Elderly Jews More Likely to Vote for Obama than are Younger Jews:

For months, there has been a constant stream of claims that unlike their hip, Progressive grandchildren, many elderly Jews would refuse to vote for Barack Obama because he's black. Jon Stewart even did a segment on it, which was both funny and nasty. Not to mention Sarah Silverman's "Great Schlep," in which young progressive Jews were supposed to persuade their clueless grandparents that it's okay to vote for the black guy with the funny name. Why this was supposed to be a particular problem for older Jewish voters, despite their history of racial liberalism, but not for other older voters, who, say, supported Jim Crow, was rarely if ever explained.

It turns out that the most recent Gallup poll of Jewish opinion, released yesterday, shows that Jews 55 and older are supporting Obama 74 to 19 percent, and Jews ages 18 to 34 are supporting him by a significantly lower margin, 67 to 29 percent. This is especially surprising because of the large concentration of older Jews in South Florida, which McCain is vigorously contesting, while other areas with high concentrations of Jews--the New York area, Chicago, L.A., the Bay Area, Maryland--have been ceded to Obama, and he will win the overall vote in those areas by huge margins.

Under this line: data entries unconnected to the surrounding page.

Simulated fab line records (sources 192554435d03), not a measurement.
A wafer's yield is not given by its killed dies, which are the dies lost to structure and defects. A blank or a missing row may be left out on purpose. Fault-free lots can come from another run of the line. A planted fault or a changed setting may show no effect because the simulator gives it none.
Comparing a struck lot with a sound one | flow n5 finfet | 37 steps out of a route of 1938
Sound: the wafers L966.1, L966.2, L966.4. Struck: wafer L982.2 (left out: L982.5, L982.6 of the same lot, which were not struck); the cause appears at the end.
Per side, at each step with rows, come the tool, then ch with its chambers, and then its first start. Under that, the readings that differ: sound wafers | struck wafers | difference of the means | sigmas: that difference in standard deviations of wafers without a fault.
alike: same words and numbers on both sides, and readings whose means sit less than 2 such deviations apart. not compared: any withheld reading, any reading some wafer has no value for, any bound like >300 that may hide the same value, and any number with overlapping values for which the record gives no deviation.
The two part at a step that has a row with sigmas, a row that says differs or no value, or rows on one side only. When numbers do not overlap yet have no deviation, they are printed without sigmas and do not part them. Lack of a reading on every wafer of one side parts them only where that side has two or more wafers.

So it turns out, at least based on this poll, that things are exactly as past elections would have predicted. Older Jews are more liberal than are younger Jews, so they vote in greater numbers for the more liberal candidate.

The poll also shows Obama doing as well as Kerry among Jewish voters. That's a bit of a distortion, because if Obama gets about the same percentage of Jewish voters as did Kerry, but beats Kerry handily in the overall popular vote, he will actually do relatively worse among Jewish voters.

Nevertheless, Obama is doing somewhat better than I expected, according to this poll. I wrote a few months ago, that Obama was virtually guaranteed at least 50% of the Jewish vote, and McCain 15%. As for the rest,

the relevant implicit question is, "in whose social circle would I feel more comfortable?" In recent elections, it's been rather clear where most Jews thought they would "fit" better. With regard to McCain versus Obama, I think the question is very much up in the air.

I'd speculate (and it's only speculation), that with the Rev. Wright, who gave many Jews the willies, having faded almost entirely from the campaign, and with McCain having chosen Sarah Palin, who is extremely unpopular among Jewish voters, Obama is doing far better in this regard than could have been predicted in the Spring.